The
Abu Ghraib prison: Making the horrifying amusing
By
Larry Womack
RAW STORY COLUMNIST
Not only did her superiors order her to pose playfully
for the camera while holding a hooded Iraqi prisoner
on a leash, they also must have ordered Pfc. Lynndie
England to have sex with one American soldier after
another, and called the whole thing a Kodak moment.
The bastards! She explained earlier that the pictures
of Iraqis were for the purpose of humiliating and blackmailing
them into giving up vital information later. (Apparently,
there was no need to expose their faces for these pictures,
as friends and family easily could identify their genitalia.)
And the all-American gang-bang? Well, that was just
creative scrapbooking.
Hoods, handcuffs, glow sticks inserted in places that
I’m certain the warning label discourages …
it was if the boys at Tau Gam took over the Army. That
was, until pictures of a soldier giving a “thumbs
up” to the rotting corpse of a prisoner surfaced.

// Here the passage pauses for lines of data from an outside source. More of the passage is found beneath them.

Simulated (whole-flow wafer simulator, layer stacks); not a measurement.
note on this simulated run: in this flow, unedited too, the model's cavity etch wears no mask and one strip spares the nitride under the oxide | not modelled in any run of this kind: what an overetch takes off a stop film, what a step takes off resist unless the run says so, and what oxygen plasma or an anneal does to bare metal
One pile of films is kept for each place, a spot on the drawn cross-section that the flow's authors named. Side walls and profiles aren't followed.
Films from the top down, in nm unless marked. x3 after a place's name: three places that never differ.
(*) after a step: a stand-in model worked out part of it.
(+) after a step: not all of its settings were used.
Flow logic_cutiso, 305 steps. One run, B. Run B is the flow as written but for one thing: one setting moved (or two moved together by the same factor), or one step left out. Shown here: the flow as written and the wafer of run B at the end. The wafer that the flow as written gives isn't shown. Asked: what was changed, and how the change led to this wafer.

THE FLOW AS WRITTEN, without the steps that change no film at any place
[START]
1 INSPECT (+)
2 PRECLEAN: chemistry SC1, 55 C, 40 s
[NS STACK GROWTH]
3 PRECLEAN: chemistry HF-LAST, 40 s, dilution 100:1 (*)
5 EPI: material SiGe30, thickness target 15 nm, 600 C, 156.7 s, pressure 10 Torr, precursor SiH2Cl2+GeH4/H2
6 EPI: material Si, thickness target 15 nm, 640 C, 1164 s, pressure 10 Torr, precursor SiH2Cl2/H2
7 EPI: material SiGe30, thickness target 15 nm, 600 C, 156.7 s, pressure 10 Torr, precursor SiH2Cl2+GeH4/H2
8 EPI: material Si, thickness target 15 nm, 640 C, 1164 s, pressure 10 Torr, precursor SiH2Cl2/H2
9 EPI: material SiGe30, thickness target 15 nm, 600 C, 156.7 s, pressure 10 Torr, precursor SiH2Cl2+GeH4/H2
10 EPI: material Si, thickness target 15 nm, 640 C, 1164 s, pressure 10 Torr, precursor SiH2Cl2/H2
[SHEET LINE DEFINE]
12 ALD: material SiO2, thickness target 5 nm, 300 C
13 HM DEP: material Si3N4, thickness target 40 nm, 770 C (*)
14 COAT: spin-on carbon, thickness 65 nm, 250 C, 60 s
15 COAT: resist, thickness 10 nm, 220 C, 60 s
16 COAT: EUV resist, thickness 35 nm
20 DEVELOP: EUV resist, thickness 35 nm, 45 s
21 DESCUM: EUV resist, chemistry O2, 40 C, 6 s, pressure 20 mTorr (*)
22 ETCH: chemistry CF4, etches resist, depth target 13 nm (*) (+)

And the words “rape” and “homicide”
entered the discussion. Until then, it all just sounded
like the actions of a bunch of wacky kids who simply
lacked compassion or empathy, getting their kicks without
realizing the horrifying implications those kicks had
on other human beings. In other words, it all fit right
into Bush’s America, but suddenly wasn’t
funny anymore. Who could make the news funny again?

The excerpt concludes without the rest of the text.